City officials Monday night proposed contracting with a governmental agency to collect the city's income tax.

City officials Monday night proposed contracting with a governmental agency to collect the city's income tax.

The move would eliminate three full-time positions and five part-time positions in the city income-tax office. It would keep the tax administrator and create a new position of income tax technician.

The proposal is to have the Regional Income Tax Agency (RITA) to collect the city's income tax. Representatives from a group of 162 cities govern RITA, which collects taxes for all of those member cities.

The proposal has not had a reading before council yet, but the measure would have to be approved by Sept. 1 for the city to sign up for tax year 2010.

Councilman Shane Ewald, chairman of the finance committee where the proposal was submitted, said he was not ready to have a first reading of the ordinance that would authorize the administration to contract with RITA. He said he wants to bring the measure back in two weeks for more discussion.

At the beginning of the presentation, Mayor Becky Stinchcomb spoke first. She said it is the job of the administration to look at how to maximize the service to the public.

"The city has a long history of working with other entities to maximize efficiency."

This is one of those situations, she said, but added that "for the first time in my memory, there are individuals involved" in the venture that would result in layoffs.

Angel Muma, deputy director of finance, estimated that the city in its first year of collections under RITA could collect an additional $379,000 to $3.7-million in income-tax revenues.

The sliding scale is based on collecting an additional 1 percent to an additional 6.1 percent, she said. Muma said the number comes from RITA cities reporting what they earned from one year to the next.

Councilman Tom Evers asked for details on the amounts by which tax collections increased or decreased in the first year for which RITA collected taxes from those cities.

Muma said she would obtain the data for the next committee meeting. She presented the idea to the council, reminding members that the city's income-tax collections had leveled off before the recent downturn in the economy. As Gahanna becomes a mature city, she said, fewer houses are being built and fewer businesses are moving in, resulting in flat tax revenues.

Those who live in the city pay taxes on their income but usually only a small portion of it. Most taxes are collected by the city in which the person works.

For example, those who live in Gahanna but work in Columbus pay 2 percent of their income to Columbus and only 0.25 percent to Gahanna.

Those who live and work in Gahanna pay 1.5 percent of their income to Gahanna.

The city's tax collections through June have decreased by 6.9 percent over the same time last year, Muma said.

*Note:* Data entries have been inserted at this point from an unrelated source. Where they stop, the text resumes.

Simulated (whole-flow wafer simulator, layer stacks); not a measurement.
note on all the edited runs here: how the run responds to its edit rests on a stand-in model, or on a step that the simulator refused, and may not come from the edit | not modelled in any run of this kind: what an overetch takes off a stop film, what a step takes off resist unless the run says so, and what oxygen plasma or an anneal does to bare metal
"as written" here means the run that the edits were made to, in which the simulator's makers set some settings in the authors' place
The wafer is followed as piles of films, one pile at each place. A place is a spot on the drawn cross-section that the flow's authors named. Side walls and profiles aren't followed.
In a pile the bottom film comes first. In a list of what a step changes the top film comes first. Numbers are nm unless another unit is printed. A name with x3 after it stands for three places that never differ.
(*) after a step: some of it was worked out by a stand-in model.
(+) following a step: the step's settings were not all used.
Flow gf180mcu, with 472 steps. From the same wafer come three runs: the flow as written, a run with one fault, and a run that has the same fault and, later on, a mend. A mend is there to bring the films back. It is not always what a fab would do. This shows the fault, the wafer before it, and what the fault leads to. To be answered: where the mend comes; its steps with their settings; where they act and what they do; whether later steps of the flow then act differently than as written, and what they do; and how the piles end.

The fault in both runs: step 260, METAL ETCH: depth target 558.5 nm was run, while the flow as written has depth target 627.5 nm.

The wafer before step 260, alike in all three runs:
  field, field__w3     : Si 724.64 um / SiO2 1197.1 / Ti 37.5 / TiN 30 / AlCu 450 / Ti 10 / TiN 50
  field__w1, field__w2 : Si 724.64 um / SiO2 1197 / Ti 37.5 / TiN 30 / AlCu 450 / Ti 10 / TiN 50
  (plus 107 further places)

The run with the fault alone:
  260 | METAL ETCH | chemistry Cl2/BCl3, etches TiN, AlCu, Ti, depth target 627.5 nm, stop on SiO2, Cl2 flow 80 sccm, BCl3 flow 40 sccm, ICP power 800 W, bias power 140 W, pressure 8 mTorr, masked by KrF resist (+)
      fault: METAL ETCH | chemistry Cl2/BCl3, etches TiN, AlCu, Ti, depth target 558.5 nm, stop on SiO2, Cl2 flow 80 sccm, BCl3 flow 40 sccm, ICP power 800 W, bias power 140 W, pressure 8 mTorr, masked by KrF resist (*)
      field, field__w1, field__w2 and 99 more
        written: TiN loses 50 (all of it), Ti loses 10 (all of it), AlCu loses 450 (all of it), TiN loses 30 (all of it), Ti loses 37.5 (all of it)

Using RITA, however, would result in greater tax revenues, she said. The reason is that federal law prohibits the Internal Revenue Service from sharing its tax reports with cities whose populations are less than 250,000. RITA officials and city members lobbied Congress and obtained an exception to allow governmental institutions that represent more than 250,000, such as RITA, to have access to those reports, Muma said.

Finance director Jerry Isler said that when he first suggested that council consider increasing the city's 1.5-percent income tax, he thought this would be "the first step in whatever results."

Many of the employees who would be affected by the change attended the meeting. They did not speak, as the rules for committee hearings allow only council members and those presenting to speak.

They and their union representative, however, gave council a list of potential problems.

Council asked the presenters, including two employees of RITA, about many objections, including how many cities had left the organization.

Rick Carbone, RITA director, said a few cities have left the organization for a variety of reasons, including politics.

Other Franklin County municipalities that use RITA are Bexley, Grandview Heights, Grove City, Hilliard, Lithopolis, Lockbourne, Minerva Park, New Albany, Reynoldsburg, Upper Arlington, Urbancrest and Worthington, according to RITA's Web site.